The Village of Old P.S. 399
Not too many people my age can say that they are still in touch with their principal, assistant principal and teachers from their elementary school. Well, I am blessed to say that I am one of those people. They are my village. They helped to shape me into the woman that I am today. I am a proud Black woman because of what they instilled in me.
I am forever grateful to have sat at their feet and soaked up every bit of information they shared. I will forever speak their names because I, and thousands of other children in Flatbush, Brooklyn New York were taught that we are a proud people, destined to walk in greatness.
When it was time to enroll me in kindergarten, my mother, Deborah Kennedy, took me to my zoned school to see if it met the standards she wanted for my education. The persons giving the tour did not make her feel that they would make sure I would be taught well and protected while in their care. After the tour, my mother was so put off that she said there was no way she was going to send her daughter to that school with those rude people. She went to the District 17’s Office with me and my sister Chaya and I in tow, to find a school that understood that children are special and that parents trust schools to teach, care and protect their children, their most precious gift. My mother had heard about a new school that was opening up a short distance from our house. The school was modeled after the Montessori schools with open classrooms. While my mother was searching for someone to get information about the new school, she met the principal, Mrs. Mable W. Robertson, who was there to recruit new students. She was going to model her school after Mary McLeod Bethune’s educational philosophy and from that day forward, P.S. 399 would become a part of my life and part of the village that would help raise me.
After I started kindergarten, my mom became the P.T.A president and the volunteer dance teacher. Mrs. Robertson made 399 a community school, filled with families and the community. My mom, Ms. Kennedy, was an integral part of that. She created the first dance group called “The P.S. 399 Players.” It consisted of 25 students in kindergarten through fourth grades. Chaya was even a 399 player, even though she was not in kindergarten yet. Since my mom volunteered at the school everyday, Chaya had to be there too. She was sort of like a school “mascot”. Don’t worry, she calls herself that. The 399 Players danced all over New York City. I remember dancing for the US Coast Guard when they were stationed on Governor’s Island in 1981-1983. Mrs. Dowling or “Aunt Martie,” as we affectionately called her, was a paraprofessional at P.S. 399. Her husband, who I call “Uncle Jay,” worked for the Coast Guard, so the 399 Players performed at numerous coast guard events. We danced to everything from Olatunji to Taana Gardner, Grover Washington Jr and Lionel Richie. I knew all the words to “Four Women” by Nina Simone because that was a dance four of the older girls performed. I was a part of the younger group so our first dance was Sukiyaki, by Taste of Honey.

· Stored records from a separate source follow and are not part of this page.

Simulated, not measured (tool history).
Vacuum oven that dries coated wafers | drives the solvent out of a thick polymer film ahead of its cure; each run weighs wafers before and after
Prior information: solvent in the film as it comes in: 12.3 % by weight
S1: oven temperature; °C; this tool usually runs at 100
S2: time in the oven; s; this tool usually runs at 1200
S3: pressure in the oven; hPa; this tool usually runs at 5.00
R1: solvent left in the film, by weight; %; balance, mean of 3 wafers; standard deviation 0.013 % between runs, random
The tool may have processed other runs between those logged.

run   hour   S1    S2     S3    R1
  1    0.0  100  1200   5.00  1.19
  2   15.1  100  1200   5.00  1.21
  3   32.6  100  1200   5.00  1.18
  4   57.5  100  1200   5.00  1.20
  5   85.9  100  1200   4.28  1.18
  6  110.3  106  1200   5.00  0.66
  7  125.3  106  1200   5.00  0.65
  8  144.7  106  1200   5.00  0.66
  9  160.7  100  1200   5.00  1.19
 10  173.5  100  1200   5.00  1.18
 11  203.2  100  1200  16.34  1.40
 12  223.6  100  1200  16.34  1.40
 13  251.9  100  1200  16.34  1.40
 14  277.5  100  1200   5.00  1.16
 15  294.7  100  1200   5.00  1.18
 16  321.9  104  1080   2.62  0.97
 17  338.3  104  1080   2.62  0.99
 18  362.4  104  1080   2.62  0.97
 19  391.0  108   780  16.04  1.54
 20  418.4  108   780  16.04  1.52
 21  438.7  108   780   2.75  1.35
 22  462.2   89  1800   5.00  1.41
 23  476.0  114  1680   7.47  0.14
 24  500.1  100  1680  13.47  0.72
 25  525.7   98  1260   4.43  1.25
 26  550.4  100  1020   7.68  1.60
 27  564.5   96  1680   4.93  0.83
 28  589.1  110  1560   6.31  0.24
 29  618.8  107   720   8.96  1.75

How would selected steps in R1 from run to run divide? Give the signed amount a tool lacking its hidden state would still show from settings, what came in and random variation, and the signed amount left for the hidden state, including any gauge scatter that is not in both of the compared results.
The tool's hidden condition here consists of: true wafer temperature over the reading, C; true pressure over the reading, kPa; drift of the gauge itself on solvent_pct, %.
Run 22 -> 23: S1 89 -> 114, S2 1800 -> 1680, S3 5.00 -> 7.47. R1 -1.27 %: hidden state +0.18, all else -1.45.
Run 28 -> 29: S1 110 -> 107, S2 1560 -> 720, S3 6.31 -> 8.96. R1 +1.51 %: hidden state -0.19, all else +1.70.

A couple of years later, Ms. Marilyn R. Reid, who was the librarian, became the assistant principal and completed the legacy of what would become the fiercest duo educators Brooklyn would ever see. Their styles were different. Mrs. Robertson was tough love and Mrs. Reid was smooth love. To us they were our Queen and Duchess. We revered them, we respected them and even after all these years, any former student will tell you how much they have meant to them.
With that kind of phenomenal leadership, you knew that the staff had to be exemplary. Mrs. Winifred Thompson, my second grade teacher, also taught us music. I learned the recorder from her. Mrs. Lynette Brinson, my third grade teacher, was the one who helped me to start enjoying reading and poetry. My fourth grade teacher, Mrs. Sybil Duncan, was that teacher you would never forget. When you look up the word ‘educator,’ you could probably find a picture of Mrs. Duncan there. I was reading on a seventh grade level and writing Haikus in the fourth grade. Mrs. Duncan was the truth. Mr. Carl Grassini, the art teacher, was the coolest. He made art fun and allowed us to express ourselves. Ms. Brenda Brown, the science teacher, was tough but she made you like science and all that came with it. Ms. Sandra Taylor, our computer teacher, put us on to what we now use in our everyday life. My fifth grade teacher, Ms. Louise White, got me ready for junior high school. Mrs. Hilda Ventura was the school nurse. I’m sure you’re wondering how she fits in the story but you see, Mrs. Ventura became Chaya’s and a lot of the students’ go to person when they needed some attention. You could go to the nurse’s office and Mrs. Ventura would take care of you.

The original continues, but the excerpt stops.